The arts teacher was presented with her teaching trophy during a star-studded event led by South African TV host Trevor Noah, which also featured racing car driver Lewis Hamilton and music from Jennifer Hudson. The British Prime Minister Theresa May congratulated the winner by video.
Research shows that recruiting and retaining more and better teachers is the best way of improving learning outcomes for pupils, especially in poor settings. With an estimated 260 million children and young people currently out of school, and a further 330 million in school but learning little, developing countries are facing a “learning crisis,” according to the World Bank. Furthermore, this is happening at a time of rapid population growth, especially in Africa, combined with technological advances that could make a large swathe of existing jobs redundant.
But while absent or poorly trained teachers are often blamed for low learning levels in schools, research shows that nearly half of teachers’ time is spent outside the classroom for a variety of reasons, many of which are out of their control, according to a recent report from the United Nations Educational, Scientific and Cultural Organization, which found that teachers, especially in developing countries, tend to be “underqualified, unsupported and underpaid.”
Speaking after receiving her award, Zafirakou defended the “power of art to move barriers and remove labels … to challenge misperceptions … [and] to unleash potential,” and so “provide a place where [pupils] can safely express themselves and connect with their identity.” She went on to call on “anyone in positions of power to join me in a campaign to protect and celebrate the arts.”
The prize has previously been won by three women — from the United States, Canada, and Palestine — and this year, more than half of the top entries were from developing countries. Sunny Varkey, founder of the Varkey Foundation, said he launched the award in order to “inspire those looking to enter the teaching profession and shine a powerful spotlight on the incredible work teachers do all over the world every day.”
Devex spoke to some of the finalists from the last two years operating in low- and middle-income countries to find out more about their models.
Jesus Insilada, who started off as a high-school English teacher in the Philippines and now runs the school, was nominated for his culture-based teaching methods which seek to integrate aspects of traditional indigenous culture into lessons in order to bridge the “gap between what is taught in the classroom and the realities of the student.” Lessons that are taught purely from textbooks and are not “anchored to our culture” became “irrelevant,” he said.
Ninety-five percent of Insilada’s students are from indigenous communities, and the teacher is himself from the Panay Bukidnon community. He was the first person from his farming family to go to college.
Insilada started teaching in 2000 and soon realized that a lot of the lessons failed to touch on his students’ cultural heritage, which he said is fast being forgotten due to modernization and stigmas surrounding indigenous traditions.
His solution was to draw on the successes of culture-based teaching, pioneered by social scientists in the 1990s. That can involve anything from teaching poetry using traditional conventions to incorporating traditional dance. It has made lessons more “relevant” to students, he said, and is helping to “bring back our very rich culture.”

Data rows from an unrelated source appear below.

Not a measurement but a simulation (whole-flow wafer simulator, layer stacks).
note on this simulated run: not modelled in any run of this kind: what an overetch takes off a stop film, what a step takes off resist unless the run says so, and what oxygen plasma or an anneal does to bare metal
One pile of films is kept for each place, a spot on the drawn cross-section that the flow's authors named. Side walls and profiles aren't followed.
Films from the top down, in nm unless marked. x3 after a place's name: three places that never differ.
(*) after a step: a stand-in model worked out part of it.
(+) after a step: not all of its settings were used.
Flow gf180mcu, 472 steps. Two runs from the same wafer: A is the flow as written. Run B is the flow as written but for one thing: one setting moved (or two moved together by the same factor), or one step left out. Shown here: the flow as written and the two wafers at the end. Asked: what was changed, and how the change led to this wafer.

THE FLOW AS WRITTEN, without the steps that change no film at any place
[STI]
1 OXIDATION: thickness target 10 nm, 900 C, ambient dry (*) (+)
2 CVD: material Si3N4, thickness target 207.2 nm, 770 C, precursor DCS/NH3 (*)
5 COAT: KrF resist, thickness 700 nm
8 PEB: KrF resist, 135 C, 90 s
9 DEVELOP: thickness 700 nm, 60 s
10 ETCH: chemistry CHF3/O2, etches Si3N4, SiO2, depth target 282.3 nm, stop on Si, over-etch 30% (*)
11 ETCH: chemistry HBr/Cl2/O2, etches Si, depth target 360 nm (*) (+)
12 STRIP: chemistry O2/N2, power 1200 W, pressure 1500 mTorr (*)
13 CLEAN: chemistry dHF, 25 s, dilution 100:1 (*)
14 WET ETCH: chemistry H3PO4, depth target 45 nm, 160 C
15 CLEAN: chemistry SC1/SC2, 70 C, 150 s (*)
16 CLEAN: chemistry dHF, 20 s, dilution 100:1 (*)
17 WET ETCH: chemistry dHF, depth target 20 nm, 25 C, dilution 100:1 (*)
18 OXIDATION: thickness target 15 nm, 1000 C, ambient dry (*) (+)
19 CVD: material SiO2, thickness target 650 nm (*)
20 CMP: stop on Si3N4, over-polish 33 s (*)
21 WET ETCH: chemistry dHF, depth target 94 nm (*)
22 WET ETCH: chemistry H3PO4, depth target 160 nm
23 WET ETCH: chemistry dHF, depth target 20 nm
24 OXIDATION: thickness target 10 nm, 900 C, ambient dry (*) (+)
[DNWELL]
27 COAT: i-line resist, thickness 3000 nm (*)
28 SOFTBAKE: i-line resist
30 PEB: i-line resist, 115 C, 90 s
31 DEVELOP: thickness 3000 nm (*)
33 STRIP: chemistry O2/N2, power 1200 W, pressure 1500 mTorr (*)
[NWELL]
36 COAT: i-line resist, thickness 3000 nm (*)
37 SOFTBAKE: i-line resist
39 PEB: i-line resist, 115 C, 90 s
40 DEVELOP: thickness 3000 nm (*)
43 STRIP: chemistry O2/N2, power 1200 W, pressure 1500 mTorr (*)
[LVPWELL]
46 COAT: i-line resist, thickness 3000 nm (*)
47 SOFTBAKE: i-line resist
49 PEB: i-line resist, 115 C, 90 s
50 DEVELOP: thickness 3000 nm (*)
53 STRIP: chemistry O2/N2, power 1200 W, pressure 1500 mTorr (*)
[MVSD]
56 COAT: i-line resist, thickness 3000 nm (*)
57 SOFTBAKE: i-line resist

Culture-based teaching is now applied across the rest of the school curriculum and test scores indicate that 87 percent of Insilada’s pupils achieve their age-expected grades in part due to these methods. School enrolment rates have also increased across the community.
Marjorie Brown, a former human rights activist, earned her place on the shortlist thanks to her work to introduce and popularize “Kids’ Lit Quiz” in South Africa. Originally developed in New Zealand, the quiz is an international competition, which South Africa has now won three times in the past 13 years despite being the poorest country to participate.
Seeing the value of the prize as a motivational tool, Brown sought to translate it for poorer schools where the books she sends are often the only ones the school has. Known as the “Phendulani Quiz” in South Africa, over the past five years the number of teams participating has doubled and teachers have become coaches and reading champions, Brown said. The government is now using the quiz model as a pilot project in 45 reading clubs.
Brown said she worked by twinning better funded schools with their underprivileged counterparts, “so that children at the other end of the [school] spectrum could also access books and have the incentive of a quiz … and that has raised literacy levels in those schools.”
Using Skype to teach refugees in Kenya
Another finalist, Belgian teacher Koen Timmers, has been working to virtually connect classrooms in the “global north” with students living in a refugee camp in Kenya via Skype. It started in 2015 when Timmers fundraised $5,000 to deliver 20 laptops, along with solar panels and internet infrastructure, to the Kakuma camp. This was used to start offering free online classes to the camp’s children who were struggling to learn with so few resources and teachers. From there, the project has grown and Timmers now links up approximately 175 teachers and their classes with the Kakuma camp for twice-weekly lessons.
“When we talk about education, everyone focuses on knowledge … but it’s as important that we instill compassion and empathy in classrooms.”— Koen Timmers, finalist for the Global Teacher Prize
These livestreamed lessons are designed to meet the Kenyan curriculum, but they offer more than education and are also a way of creating empathy in the classroom, Timmers told Devex.
“When we talk about education, everyone focuses on knowledge … but it’s as important that we instill compassion and empathy in classrooms,” he said. For children in the “global north” who are “fed up and tired of reading about refugees in the newspaper,” it offers the opportunity to connect to the refugee children and to have fun with them as well as learn, he said.
Improving education and social skills in slum schools through ballet
One of last year’s finalists for the prestigious prize has been using ballet as a tool to mentor children living in the Kibera slum in Nairobi, Kenya, and teach them “soft skills.” The boost to their confidence has in turn helped them advance in their academic pursuits.
Talking to Devex on the sidelines of this year’s GESF, Michael Wamaya said that since being shortlisted last year he has started his own social enterprise which offers after-school dance classes in both private schools and slum schools. The classes are free for poorer students.
What is unique about Wamaya’s approach is how he combines teaching dance steps with other skills and positions himself as a coach and mentor to his pupils. He believes the Kenyan education system is too focused on exams, which means “many children are left out and children are not learning how to be long-term learners or to have empathy,” he said. As a result, many pupils drop out, and those who remain spend their time cramming for exams rather than gaining employable skills.
“Dancing is like a tool to me to get the children excited and looking forward to school,” he said. “I hope my dancing changes the mindset of kids.”
Wamaya also seeks to inspire confidence in his students through dance, explaining that “we do a lot of miming and acting through dances,” so that the kids can broaden their aspirations. One girl now wants to be a neurosurgeon, he said.
The dance teacher has even started teaching coding through dancing, explaining: “You can show children how to jump and how to step and then translate that onto the keys on the computer.”
Wamaya said he hopes to scale up his program into more schools and use his unique approach to change the school system in his city, and to raise the perception of teachers in his country.